Last night, we looked at the idea that colleges have themselves fomented these protests. Our guest tonight says colleges are not doing enough to crack down on them.

David French is an opinion columnist for The New York Times.

And, David, what do you think universities are getting wrong here?

David French, Opinion Columnist, The New York Times: Yes, what they’re getting wrong is, they’re ignoring their own reasonable time, place and manner restrictions that should allow all parties to have equal access to campus facilities.

This is something that universities who have tens of thousands of students often, but not — they don’t have the public spaces big enough to encompass everybody who might want to engage in free expression.

So, when you have a time, place and manner restriction, what that does is, it says everyone’s going to have equal access to the campus, and also that place and manner restriction means that people can’t disrupt the actual educational process of the school.

And so what’s happening is that many of these protests, particularly encampments, are occupying space on the quad. They’re, by necessity, excluding others who might want to use it. And then, with the nature of the protests, they’re interfering with the students’ ability to study, to learn, sometimes even to sleep.

And some of these Jewish students are finding that their access to campus is limited by the protests as well. And so by blowing through these time, place and manner restrictions, the protesters are actually violating the rights of other students.

And in that circumstance, the university has to step in.

Lisa Desjardins: Some of these protests, as you say, have raised a lot of concerns, but so has the idea of calling in police. Police have more power than students.

How do you see the idea that perhaps how do you make sure that a get-tough approach doesn’t go too far?

David French: Well, the bottom line is that these universities have a legal obligation to protect the rights of all of the students and also to protect the Jewish students on campus from antisemitic harassment.

So, when these encampments violate the rights of others and they refuse to leave, then, sometimes, there’s no option but to bring in law enforcement. Now, that doesn’t mean that law enforcement can do whatever it wants. It should be disciplined. It should be restrained in its use of force.

But when a group of students is violating the rights of other students, there are legal obligations that attach to the university to defend the rights of others. And so if these students won’t move, the university is, in many ways, their hands are tied, because they cannot continue to consent to the violation of other students’ rights.

Lisa Desjardins: Let me get at this idea of what is civil disobedience and what is actually problematic, unlawful conduct, as you’re saying.

For example, if there was a sit-in at a diner…

David French: Right.

Lisa Desjardins: … and those conducting the sit-in were preventing the business from conducting its own business and preventing other patrons from entering, is that something that you see in the same kind of light? And is it civil disobedience or not?
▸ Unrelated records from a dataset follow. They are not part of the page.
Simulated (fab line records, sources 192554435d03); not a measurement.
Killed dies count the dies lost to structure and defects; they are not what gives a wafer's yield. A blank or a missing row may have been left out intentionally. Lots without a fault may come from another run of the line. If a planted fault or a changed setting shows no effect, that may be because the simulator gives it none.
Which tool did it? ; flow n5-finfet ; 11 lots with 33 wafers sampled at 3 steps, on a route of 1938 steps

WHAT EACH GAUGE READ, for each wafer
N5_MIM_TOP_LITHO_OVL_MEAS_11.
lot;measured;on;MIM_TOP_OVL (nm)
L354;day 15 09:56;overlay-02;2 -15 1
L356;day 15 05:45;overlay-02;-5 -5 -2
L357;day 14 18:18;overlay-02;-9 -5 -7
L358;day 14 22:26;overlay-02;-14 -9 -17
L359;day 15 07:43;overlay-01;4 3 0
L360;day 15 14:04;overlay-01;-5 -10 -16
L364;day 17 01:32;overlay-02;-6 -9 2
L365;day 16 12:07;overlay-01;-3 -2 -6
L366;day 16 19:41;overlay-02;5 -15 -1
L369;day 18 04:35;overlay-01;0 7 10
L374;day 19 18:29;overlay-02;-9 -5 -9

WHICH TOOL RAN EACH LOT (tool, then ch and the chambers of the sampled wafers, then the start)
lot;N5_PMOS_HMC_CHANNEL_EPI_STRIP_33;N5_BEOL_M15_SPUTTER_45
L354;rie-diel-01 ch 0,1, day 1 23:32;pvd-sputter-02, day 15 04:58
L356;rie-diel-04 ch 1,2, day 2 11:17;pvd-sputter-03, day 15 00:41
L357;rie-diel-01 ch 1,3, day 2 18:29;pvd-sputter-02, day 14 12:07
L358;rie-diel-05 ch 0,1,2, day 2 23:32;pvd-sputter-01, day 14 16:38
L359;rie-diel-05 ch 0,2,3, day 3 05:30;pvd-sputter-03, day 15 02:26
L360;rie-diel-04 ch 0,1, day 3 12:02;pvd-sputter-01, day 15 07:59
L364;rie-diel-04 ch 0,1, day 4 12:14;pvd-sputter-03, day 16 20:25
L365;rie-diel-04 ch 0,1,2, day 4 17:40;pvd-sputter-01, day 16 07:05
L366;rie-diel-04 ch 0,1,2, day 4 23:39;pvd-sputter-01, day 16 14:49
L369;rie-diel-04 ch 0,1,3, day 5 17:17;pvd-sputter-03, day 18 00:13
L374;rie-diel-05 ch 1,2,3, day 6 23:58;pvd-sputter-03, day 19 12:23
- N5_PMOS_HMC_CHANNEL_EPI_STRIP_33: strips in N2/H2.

David French: Well, when we saw the civil rights movement, what you saw was protesters violating unjust laws, like prohibiting Black Americans from eating in the same diners as white Americans.

That’s violating an unjust law and then accepting the consequences. So you accept the consequences of your legal violation, which upholds the rule of law. But that’s the key. There’s an unjust law that you violate, and then you accept the consequences, and you do it all peacefully.

Here, in many ways, what they’re doing is, they’re violating just laws. In other words, they’re actually in violation of laws that protect the rights of others, and then they’re refusing to accept the consequences. They’re covering their faces to avoid detection. They’re often in outright defiance of the police when the police try to move them.

And that’s when you’re moving from civil disobedience, which is honorable and respects the rule of law, to outright lawlessness, where they’re violating just laws and refusing to accept the consequences.

Lisa Desjardins: Protesters do say they see an injustice overseas and America tied to that injustice some — they say, through its support of Israel.

They see this as a life-and-death cause. They’re talking about nothing less than starvation, violent deaths of civilians. What should protesters be doing when they see injustice like that, in your view?

David French: Well, they should absolutely lift up their voices in protest, and the schools should absolutely provide an avenue and a place for people to protest.

They can engage in their own boycotts. They can engage in all kinds of constitutionally protected activities to lift up this issue. But they do not have the ability, under American law, to violate the rights of others because they think it’s for a good cause. That is not the way this works.

You cannot — my First Amendment rights and my rights to study, to sleep, to receive the benefit of an education do not depend on whether or not another group of students consider that a cause is important enough to disrupt my rights. That’s not how this works. Students have ample opportunity to express their views, and they also have opportunity to engage in true, genuine, peaceful civil disobedience.

But what we’re seeing on many campuses, not all, but many campuses is something an order of magnitude beyond that.

Lisa Desjardins: As you know, there’s not the same kind of right to free speech on private college campuses as there is on public, but many embrace that ideal.

But I also don’t know that there is an espoused right to sleep or right to have the most convenient path to the library. All of this is sort of weighing with something you pay attention to, our founders. You’re an originalist. You pay attention to their intention here. The founders themselves espoused rebellion, not just their own.

How do you weigh that idea of this sort of American tension between, yes, speak up, even do rebellious acts for something you believe in, but also perhaps follow the law?

David French: In many of these campuses, if you’re talking about people in their own dorms, in the comfort of their own dorms, there is a right to some peace and safety and security here.

And it is in fact violation of federal law, anti-harassment law, in particular, when, in particular, Jewish students can’t have full access to campus, can’t have — can’t sleep, can’t rest. These things actually violate federal law when it rises to that level.

And in that circumstances, these universities have to do something to protect the rights of other students. The right to rebellion, I would say that that was seriously diminished after the loss in the Civil War by the Confederacy. I don’t think there’s any real concept of a right to rebellion.

In this circumstance, if you have an actual rebellion against authority on campus, where people move beyond these reasonable time, place, and manner restrictions, they’re violating the rights of others. And I’m sorry, the law protects all of us. It doesn’t just protect a small cohort of people who decide to occupy part of a campus.

Lisa Desjardins: David French, part of a national conversation here, we appreciate your time.